Bad teacher. No apple. Actually, it's worse

The South Carolina Education Department is putting a new twist on the idea of transperancy by posting online all disciplinary actions against teachers.
Written by ZDNET Editors, Contributor on

The South Carolina Education Department is putting a new twist on the idea of transperancy by posting online all disciplinary actions against teachers, reports the Charlotte Observer.

Last year, 82 teachers had their licenses revoked or suspended. Of those, approximately 50 percent were disciplined for improper acts against students, either sexual or innappropriate physical discipline. Some of the teacher falsified credentials or commited academic fraud. In all, there are 291 names posted thus far.

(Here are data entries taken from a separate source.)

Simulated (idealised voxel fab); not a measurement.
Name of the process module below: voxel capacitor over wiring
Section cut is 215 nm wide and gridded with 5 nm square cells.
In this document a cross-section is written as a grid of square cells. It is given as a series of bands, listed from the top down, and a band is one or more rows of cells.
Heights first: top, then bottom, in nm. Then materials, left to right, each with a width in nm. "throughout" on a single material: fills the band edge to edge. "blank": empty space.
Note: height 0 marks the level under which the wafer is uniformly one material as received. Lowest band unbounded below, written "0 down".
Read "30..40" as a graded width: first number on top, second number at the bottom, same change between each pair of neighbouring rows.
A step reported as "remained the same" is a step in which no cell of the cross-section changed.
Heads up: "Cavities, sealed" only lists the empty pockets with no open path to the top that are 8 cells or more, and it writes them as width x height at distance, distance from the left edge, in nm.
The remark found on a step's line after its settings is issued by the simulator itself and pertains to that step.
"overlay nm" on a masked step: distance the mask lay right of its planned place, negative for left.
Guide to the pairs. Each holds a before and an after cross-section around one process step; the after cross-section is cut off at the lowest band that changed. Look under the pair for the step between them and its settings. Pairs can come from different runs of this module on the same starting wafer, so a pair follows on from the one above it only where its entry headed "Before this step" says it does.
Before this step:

"Our goal here is to make government as transparent as possible and to ensure the public has access to as much information as possible," state education Superintendent Inez Tenenbaum said. The Palmetto State Teachers Association, however, thinks the Internet posting is a bad idea, director Kathy Maness said. "I realize it's a public record, but it doesn't have to be blasted across a Web page," Maness said.

Although some feel that the posting will help deter problems, othe feel that it will deter teachers from choosing the profession.

While the information should be public, posting it on the Internet is "unfair," said Bob Hazel, a Columbia attorney who has represented teachers who belong to the association. He said the public airing of disciplinary actions could make some people decide against a teaching career.